CSV exporting reports fails almost all the time

In very similar vanes as 7.5 [reporting] fails randomly and Kibana Reporting -csv download fails frequently with error 'Unable to generate report Max attempts reached (3)' we're currently unable to do CSV exporting most of the time.
We're on kibana 7.13.4 with Elasticsearch 7.13.3.
Outside of server.port, server.host and the Elasticsearch connectivity options our entire kibana.yml is;

monitoring.ui.ccs.enabled: false
xpack.encryptedSavedObjects.encryptionKey: aijeeb8eiYoongo7ooy1uquah3aiz1ha
xpack.reporting.csv.maxSizeBytes: 512mb
xpack.reporting.encryptionKey: aijeeb8eiYoongo7ooy1uquah3aiz1ha
xpack.reporting.queue.timeout: 15m
xpack.security.encryptionKey: aijeeb8eiYoongo7ooy1uquah3aiz1ha

We do have kibana load balanced across multiple machines. No docker.
All have exactly the same configuration.

In the kibana log we get things like this.

kvtt491u0ekd2fccc5714yfm - _claimPendingJobs encountered a version conflict on updating pending job kvtt5lzq0ekd2fccc5e41dfi: ResponseError: version_conflict_engine_exception
    at onBody (/usr/share/kibana/node_modules/@elastic/elasticsearch/lib/Transport.js:337:23)
    at IncomingMessage.onEnd (/usr/share/kibana/node_modules/@elastic/elasticsearch/lib/Transport.js:264:11)
    at IncomingMessage.emit (events.js:387:35)
    at endReadableNT (internal/streams/readable.js:1317:12)
    at processTicksAndRejections (internal/process/task_queues.js:82:21)

sometimes kibana logs a HTTP 409 from Elasticsearch.
All the kibana instances log exactly the same _claimPendingJobs error each time a report fails.

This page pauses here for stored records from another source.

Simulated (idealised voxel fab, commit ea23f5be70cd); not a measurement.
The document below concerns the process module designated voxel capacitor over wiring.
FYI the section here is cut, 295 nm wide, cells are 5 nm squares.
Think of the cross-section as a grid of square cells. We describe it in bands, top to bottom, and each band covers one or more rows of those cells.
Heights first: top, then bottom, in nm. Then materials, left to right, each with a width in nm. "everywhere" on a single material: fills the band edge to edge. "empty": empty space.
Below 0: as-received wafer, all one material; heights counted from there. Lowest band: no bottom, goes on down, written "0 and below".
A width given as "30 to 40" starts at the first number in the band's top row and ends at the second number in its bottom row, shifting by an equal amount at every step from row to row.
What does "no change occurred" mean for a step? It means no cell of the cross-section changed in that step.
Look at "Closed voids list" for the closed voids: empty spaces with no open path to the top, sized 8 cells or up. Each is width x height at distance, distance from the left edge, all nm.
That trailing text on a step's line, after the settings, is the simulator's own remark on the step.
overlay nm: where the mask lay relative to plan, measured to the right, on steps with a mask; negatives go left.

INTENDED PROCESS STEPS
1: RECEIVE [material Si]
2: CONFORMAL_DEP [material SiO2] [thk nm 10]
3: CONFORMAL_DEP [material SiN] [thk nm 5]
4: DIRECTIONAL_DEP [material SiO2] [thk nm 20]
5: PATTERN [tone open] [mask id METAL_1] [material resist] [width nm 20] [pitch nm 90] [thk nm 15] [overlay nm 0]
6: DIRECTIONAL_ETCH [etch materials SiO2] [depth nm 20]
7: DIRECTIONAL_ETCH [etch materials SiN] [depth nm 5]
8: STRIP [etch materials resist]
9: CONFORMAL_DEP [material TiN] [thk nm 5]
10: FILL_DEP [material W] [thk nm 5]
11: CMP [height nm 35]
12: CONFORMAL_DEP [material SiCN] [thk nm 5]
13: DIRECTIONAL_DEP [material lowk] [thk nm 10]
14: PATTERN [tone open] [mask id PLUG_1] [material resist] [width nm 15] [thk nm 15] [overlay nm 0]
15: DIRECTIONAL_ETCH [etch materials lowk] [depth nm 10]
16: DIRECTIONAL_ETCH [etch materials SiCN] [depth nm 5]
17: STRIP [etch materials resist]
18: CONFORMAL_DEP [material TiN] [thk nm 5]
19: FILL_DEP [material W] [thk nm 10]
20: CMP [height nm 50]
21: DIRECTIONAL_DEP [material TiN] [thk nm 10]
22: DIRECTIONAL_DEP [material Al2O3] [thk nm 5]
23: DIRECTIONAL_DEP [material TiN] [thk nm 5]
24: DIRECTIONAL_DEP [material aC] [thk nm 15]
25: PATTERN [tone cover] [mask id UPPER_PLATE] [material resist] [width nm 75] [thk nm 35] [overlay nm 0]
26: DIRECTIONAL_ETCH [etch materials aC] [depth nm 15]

On the kibana reporting page we get told

Error: Failed to decrypt report job data. Please ensure that xpack.reporting.encryptionKey is set and re-generate this report. Error: Unsupported state or unable to authenticate data

or

Max attempts reached (3)

I've been ramping xpack.reporting.queue.timeout up based on Kibana Reporting -csv download fails frequently with error 'Unable to generate report Max attempts reached (3)' but the report is failing long before the timeout is exceeded.
As in all 3 attempts fail within 2 or 3 minutes for large reports, or seconds for tiny reports.

http.max_content_length for Elasticsearch is 576mb.

To begin with we didn't have xpack.reporting.encryptionKey set. I don't know if that matters. Maybe there is some data structure somewhere that doesn't get updated?

The exports are both large and tiny.
I've managed to get exports of 3.3mb, 33mb, and one at 65mb. Any longer time frames than those and it fails every time, sometimes the report will fail at the 33mb or 65mb size time frames too.
I've also managed to have exports containing just 13 rows (of a timestamp and the single character "-" due to a failure on my part) fail, but then immediate afterwards work fine (it was 465 bytes long).

This warning can be ignored. See: Reporting troubleshooting | Kibana Guide [7.15] | Elastic

This means a request to generate a CSV came to one Kibana instance, and the job was claimed by a different instance that has a different encryption key. Find the instance that claimed the job in the Stack Management > Reporting screen. Each report has an info panel with metadata about the report: it includes the UUID of the Kibana instance that processed the job.

What is the amount of RAM on the Kibana instance that processed the job? It may be too low.

There should have been messages in the server logs stating that a random encryption key was being generated for the instance. Reports that were created with that encryption key can not be recovered since the key was ephemeral.

This topic was automatically closed 28 days after the last reply. New replies are no longer allowed.